Cinevolve Studios announced that Equality U, the award-winning documentary on the first-ever Soulforce Equality Ride in 2006, will become available in DVD format June 1. According to Rev. Dr. Cindi Love, Executive Director of Soulforce, the film provides an opportunity to educate people on LGBTQ equality issues. She sees Equality U as a “sleeper” with the potential to rudely awaken administrators of religious based colleges and universities and their affiliated denominations.
Arlington, VA (PRWEB) June 1, 2010 – Cinevolve Studios announced that Equality U, the award-winning documentary on the first-ever Soulforce Equality Ride in 2006, will become available in DVD format today (available in the Soulforce store).
The film, from director Dave O’Brien, is a feature-length documentary that follows a group of 33 young activists from Soulforce, a national non-profit organization dedicated to nonviolently confronting and ending anti-LGBTQ discrimination, on its first-ever Equality Rider. The initial Equality Ride is a two-month tour across the United States to 19 conservative religious and military colleges, to confront policies that ban or discriminate against lesbian, gay, bisexual and transgender students and faculty.
Any of us who are working or worshiping within mainstream religious institutions need to watch this film and pay attention to its message.
– Rev. Dr. Cindi Love, Executive Director, Soulforce
According to Rev. Dr. Cindi Love, Executive Director of Soulforce, Equality U is a “sleeper” with the potential to rudely awaken administrators of religious based colleges and universities and their affiliated denominations. First tagged as a movie about gay young adults tackling "the establishment," this film is now understood as a critical lens into American culture where young adults are now half as likely to attend church weekly or more (15% of 20-year-olds and 20% of 30-year-olds attend church weekly or more, compared to about 40% of older adults). Lower rates of attendance may signal a long-term trajectory of reduced religious participation, effectively “shrinking” mainstream religious institutions and their affiliated colleges and universities.
Love notes when young adults do elect to participate in organized religion, they are characterized, by some sociologists, as the catalyst for new, consciously postmodern, nonhierarchical and radically inclusive churches. These young people are much more inclined to support a multicultural and pluralistic community-type congregation that is very fluid in its racial/ethnic and sexual/gender composition.
“While it is too soon to know what kind of emerging adult spirituality or religious practice will dominate the United States throughout the next century,” Love notes, “there is sufficient evidence to indicate that exclusionary and discriminatory policies toward women, people of color, and lesbian, gay, bisexual and transgender people will not get high marks.”
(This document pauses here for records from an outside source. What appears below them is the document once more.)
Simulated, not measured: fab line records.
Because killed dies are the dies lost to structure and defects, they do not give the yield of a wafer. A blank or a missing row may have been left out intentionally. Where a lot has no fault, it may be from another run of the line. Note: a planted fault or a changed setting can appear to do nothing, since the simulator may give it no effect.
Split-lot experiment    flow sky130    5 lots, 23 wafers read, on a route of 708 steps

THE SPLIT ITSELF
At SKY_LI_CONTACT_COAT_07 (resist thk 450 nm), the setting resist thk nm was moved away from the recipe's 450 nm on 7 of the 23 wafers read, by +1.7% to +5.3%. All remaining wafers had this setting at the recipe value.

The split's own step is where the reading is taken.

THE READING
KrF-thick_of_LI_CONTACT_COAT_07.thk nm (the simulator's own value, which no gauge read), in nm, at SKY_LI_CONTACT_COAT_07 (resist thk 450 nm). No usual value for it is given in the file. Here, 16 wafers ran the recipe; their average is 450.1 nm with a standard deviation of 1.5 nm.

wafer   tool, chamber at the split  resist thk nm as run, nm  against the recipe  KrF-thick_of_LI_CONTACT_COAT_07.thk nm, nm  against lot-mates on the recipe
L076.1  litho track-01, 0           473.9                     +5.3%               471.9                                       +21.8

Love says, “Any of us who are working or worshiping within mainstream religious institutions need to watch this film and pay attention to its message. Young adults are edgy and have little patience with traditional paternalistic or patriarchal attitudes or expressions of authority. When it comes to matters of the spirit, they want to live their lives out in the same way they communicate on Facebook, where barriers are few and far between, and in this, they are quintessentially American.”
The movie has already gained attention since its debut at a number of top gay and lesbian film festivals in 2008. The movie has won numerous awards, including Outstanding Emerging Talent at Outfest 2008 and several Best Documentary and Best Feature awards. It also has aired on cable channel Logo a number of times since debuting there in January 2009.